The last piece I wrote for my class was a creative argument. The class was given the choice of a short story, satirical news story, or a sonnet. I chose the sonnet only by accident. When I woke up one morning this popped into my head immediately. I was delighted and almost a little guilty when my homework was finished in under ten minutes.
When I wrote this piece, I was not attempting to present a pacifist view. It's a short statement of (for lack of a better word) frustration that resulted from this term's research.
All of my study lead me to these three conclusions: First, I probably would have made the same decision as President Truman. Second, Truman's decision was a courageous one--maybe even the right one. Third, mankind consistently comes up with crummy solutions for crummy problems.
The third point is what this sonnet is trying to communicate: the futility of it all. The atomic bomb was intended to be the device that brought an end to the War and gave the world peace. It brought an end to the war, all right. It also propelled the world into a new day of terrible weapons and fear.

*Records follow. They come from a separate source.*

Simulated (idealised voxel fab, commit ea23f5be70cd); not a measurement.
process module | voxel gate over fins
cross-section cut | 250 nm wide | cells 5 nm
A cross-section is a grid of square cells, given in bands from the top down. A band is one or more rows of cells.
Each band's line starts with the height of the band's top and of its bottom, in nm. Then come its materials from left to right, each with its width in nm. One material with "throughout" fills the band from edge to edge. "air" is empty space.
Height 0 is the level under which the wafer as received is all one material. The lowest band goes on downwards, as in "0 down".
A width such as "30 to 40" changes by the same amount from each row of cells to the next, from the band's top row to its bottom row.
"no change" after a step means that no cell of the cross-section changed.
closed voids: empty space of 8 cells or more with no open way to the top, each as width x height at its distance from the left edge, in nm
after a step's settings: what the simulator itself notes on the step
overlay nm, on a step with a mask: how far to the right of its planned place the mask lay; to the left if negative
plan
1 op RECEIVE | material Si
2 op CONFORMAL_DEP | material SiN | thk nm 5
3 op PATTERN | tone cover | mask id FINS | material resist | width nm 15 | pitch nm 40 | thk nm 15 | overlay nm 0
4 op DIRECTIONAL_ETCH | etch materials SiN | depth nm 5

True, it would have been better if only the Soviet's hadn't stolen our secrets and used them against us in a forty-year war. Or maybe it would have been OK if the combination of the bomb and the disaster at Cherynobyl in the mid-80's hadn't happened and we weren't skittish about nuclear power even to this day. Possibly it would have been fine if we didn't see the leader of some rogue government making less-than-idle threats on a daily basis in our media.
The fact is that it all started in 1945 on a day in August when we were doing the best that we could.